List of classifiers that will be evaluated with each and every one of the previously stored datasets.

In [None]:
cls_names = [
             "Nearest Neighbors",
             "SVM", 
             "MLP",
             "LogisticRegression",
             "Decision Tree", 
             "Random Forest",
             "Gradient Boosting Trees"             
             ]

classifiers = [
    make_pipeline(StandardScaler(), KNeighborsClassifier(3)),
    make_pipeline(StandardScaler(), grid_svm),
    make_pipeline(StandardScaler(), grid_mlp),
    make_pipeline(StandardScaler(), LogisticRegression(max_iter=5000)),    
    DecisionTreeClassifier(random_state=0),
    RandomForestClassifier(random_state=0, n_estimators=100),
    GradientBoostingClassifier(random_state=0, n_estimators=100)    
]


# res_dict = {} # To force the repetition of the experiments delete the results

Get the predictions by cross validation.

execution of experiments

In [None]:
datasets = []

features = list(data_dict.keys())
features.remove("info")

for feature in features:
  datasets.append((feature,data_dict[feature]))

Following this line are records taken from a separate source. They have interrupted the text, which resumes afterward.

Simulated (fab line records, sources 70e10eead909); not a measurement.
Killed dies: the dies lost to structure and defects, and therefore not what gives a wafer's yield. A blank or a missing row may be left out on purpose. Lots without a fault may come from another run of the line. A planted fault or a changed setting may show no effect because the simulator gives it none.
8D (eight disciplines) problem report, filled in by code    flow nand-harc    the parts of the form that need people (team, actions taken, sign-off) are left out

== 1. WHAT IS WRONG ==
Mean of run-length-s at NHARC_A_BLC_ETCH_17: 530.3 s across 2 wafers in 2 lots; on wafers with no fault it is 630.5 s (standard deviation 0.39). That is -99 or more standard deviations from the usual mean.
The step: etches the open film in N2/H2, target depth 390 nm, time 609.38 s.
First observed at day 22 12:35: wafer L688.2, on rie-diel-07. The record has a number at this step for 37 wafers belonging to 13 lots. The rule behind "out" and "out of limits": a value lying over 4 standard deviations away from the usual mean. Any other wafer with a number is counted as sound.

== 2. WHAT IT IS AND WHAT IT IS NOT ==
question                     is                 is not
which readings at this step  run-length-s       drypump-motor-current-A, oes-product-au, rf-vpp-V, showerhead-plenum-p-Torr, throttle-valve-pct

for dataset_name,dataset in datasets:
  print(dataset_name)
  for cls_name,cls in zip(cls_names,classifiers):
    print(cls_name)
    # obtiene resultados parciales si los hubiese
    results = res_dict.get((cls_name, dataset_name))
    # actualiza los resultados y serializa resultados
    compute_predictions_per_fold_repetition(dataset, cls,res_dict,results,cls_name,dataset_name)
    
res_dict = load_results()

# Stacking.

In [None]:
from sklearn.ensemble import StackingClassifier
from sklearn.model_selection import train_test_split

'''
Helper functions to implement multi-view stacking
'''

from sklearn.base import TransformerMixin
class ColumnExtractor(TransformerMixin):

    def __init__(self, cols):
        self.cols = cols

    def transform(self, X):
        col_list = []
        for c in self.cols:
            col_list.append(X[:, c:c+1])
        return np.concatenate(col_list, axis=1)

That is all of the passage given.